Sutherland entered UCLA at 16, taking a degree in international relations. She and her sister also worked as riveters on the Liberty ships being built during World War II. She married and had four children, moving to a house on the north shore of Oahu in 1952. Her husband went back to commercial fishing in California, however, while Audrey and the children stayed in Hawaii. She worked at many jobs in education and counseling, notably working with the tenth grade children of U. S. army families.
Sutherland’s published adventures began in 1964 when she explored the wild north coast of Molokai, swimming while towing her camping equipment, food and wine on a rope. It was a hallmark of her trips that Audrey never stinted on food, most of which she dried and packed herself, while also using the fish, shellfish, seaweed and mushrooms she found along the way. Identifying wild food and monitoring it, along with water, for pollution were among the survival skills she learned and then taught to many others. Good wines she labeled and packed in 35mm film cans!
At 60, Sutherland planned a trip along the inside passage in southeast Alaska, island hopping from Ketchikan to Skagway, 850 miles, which became the book Paddling North. This book is a powerful, yet humble, account of the trip in her yellow rubber blowup kayak which she could pack into a duffel, yet load with supplies for many weeks, bottles of wine stowed fore and aft. It begins with the topographical maps she orders, choosing a route and convincing herself to go.

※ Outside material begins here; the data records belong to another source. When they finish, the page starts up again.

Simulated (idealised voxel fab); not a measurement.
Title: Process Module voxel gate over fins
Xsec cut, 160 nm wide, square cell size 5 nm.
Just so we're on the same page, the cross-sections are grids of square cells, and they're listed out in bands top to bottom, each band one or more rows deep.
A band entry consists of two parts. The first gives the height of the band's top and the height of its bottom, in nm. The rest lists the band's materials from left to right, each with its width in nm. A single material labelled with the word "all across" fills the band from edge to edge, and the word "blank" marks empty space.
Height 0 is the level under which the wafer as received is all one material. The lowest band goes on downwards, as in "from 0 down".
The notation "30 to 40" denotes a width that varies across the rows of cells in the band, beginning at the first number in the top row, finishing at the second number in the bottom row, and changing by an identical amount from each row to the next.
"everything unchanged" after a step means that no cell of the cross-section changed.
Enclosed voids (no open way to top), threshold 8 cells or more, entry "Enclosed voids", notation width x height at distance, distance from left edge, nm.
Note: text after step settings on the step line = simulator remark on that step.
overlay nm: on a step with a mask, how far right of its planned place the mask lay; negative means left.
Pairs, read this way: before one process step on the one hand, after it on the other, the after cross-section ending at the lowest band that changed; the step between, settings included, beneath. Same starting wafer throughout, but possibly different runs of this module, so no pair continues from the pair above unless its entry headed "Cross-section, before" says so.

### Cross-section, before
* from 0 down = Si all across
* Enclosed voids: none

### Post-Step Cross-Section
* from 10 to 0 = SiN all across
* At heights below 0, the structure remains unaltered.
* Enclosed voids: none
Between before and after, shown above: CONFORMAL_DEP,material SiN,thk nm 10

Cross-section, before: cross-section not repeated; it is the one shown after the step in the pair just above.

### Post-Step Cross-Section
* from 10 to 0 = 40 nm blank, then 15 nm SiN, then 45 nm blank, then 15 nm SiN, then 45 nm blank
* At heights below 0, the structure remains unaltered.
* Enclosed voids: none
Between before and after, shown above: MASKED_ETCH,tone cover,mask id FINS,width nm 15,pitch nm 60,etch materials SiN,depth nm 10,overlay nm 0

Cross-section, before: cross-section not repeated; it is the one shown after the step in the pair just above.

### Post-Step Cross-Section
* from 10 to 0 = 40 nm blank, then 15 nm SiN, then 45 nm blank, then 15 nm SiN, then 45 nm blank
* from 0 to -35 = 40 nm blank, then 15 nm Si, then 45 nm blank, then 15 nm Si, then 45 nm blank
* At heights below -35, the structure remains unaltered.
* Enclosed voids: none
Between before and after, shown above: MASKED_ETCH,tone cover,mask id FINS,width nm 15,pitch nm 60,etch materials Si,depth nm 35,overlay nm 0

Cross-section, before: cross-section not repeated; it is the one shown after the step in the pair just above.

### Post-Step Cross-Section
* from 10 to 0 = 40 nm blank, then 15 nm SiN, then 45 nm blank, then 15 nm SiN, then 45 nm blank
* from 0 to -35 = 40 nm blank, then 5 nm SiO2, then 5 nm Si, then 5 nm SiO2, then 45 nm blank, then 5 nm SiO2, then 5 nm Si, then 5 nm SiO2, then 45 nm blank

“On all my expeditions,” Sutherland writes, “I’ve kept a daily log. Not just the sailor’s course and weather, but also the thoughts, the small events, the jeering at myself and some detailed drawings. Long ago recollections are always distorted. Time empurples the prose and the only reality is recorded within a day or two. The writer will need to satisfy the grey, fragile lady at age 90 reading her memoirs from these salty pages.”
Not mincing words about the wind, cold and damp, Sutherland asked herself why she kept coming up to southeast Alaska (as she did for the next 20 years), when her home in Hawaii was in the most marvelous of all climates. “Because it isn’t overrun with people,” is the answer. In Paddling North, Sutherland details many interesting encounters with fishermen, students, park rangers. But her most intimate writing is about the cabins and camp sites she sets up, cooking and keeping herself as comfortable as possible. She is good at nesting, bringing her adventure down to earth.
While she records many animal and bird sightings, including wolverine, wolf and bear, on this trip Sutherland does not have any dangerous encounters. She writes of her fears, however. She uses her knowledge of tides and her topographical maps to keep herself located, but paddling eight hours a day, often against a headwind, was hard. The first half hour of the day was tough, but then she found her steady, rhythmic stroke. Stamina, not muscle strength, kept her going. She always had a goal for the day and at night rewarded herself with hot food and a carefully prepared bed. Finding a well-fitted out cabin among those she had rented through the Tongass National Forest or a hot spring were rare pleasures. She always tried to leave firewood ready for the next camper.
In the years to come, Sutherland traveled to Japan, Scandinavia, Ireland and France, as well as returning to Alaska. Some of her journeys are driven by literature, some by interest in natural phenomena, some by the desire to know more about wine and vineyards. Her only other writing, however, relates to informative books about kayaking. She continued to live in the same house on the north shore of Oahu until her death in 2015. One of her sons, Jock Sutherland, has been named among the 50 best surfers of all time.
Not myself an adventurer, what I found inspiring about her work was the nesting which she did as she traveled. Paddling North is full of useful ways of doing things and thinking about things, a thoroughly rounded story. Its tone is intimate and friendly. Being outdoors all day Sutherland became part of the sea and animal world. “I forgot I was human,” she writes.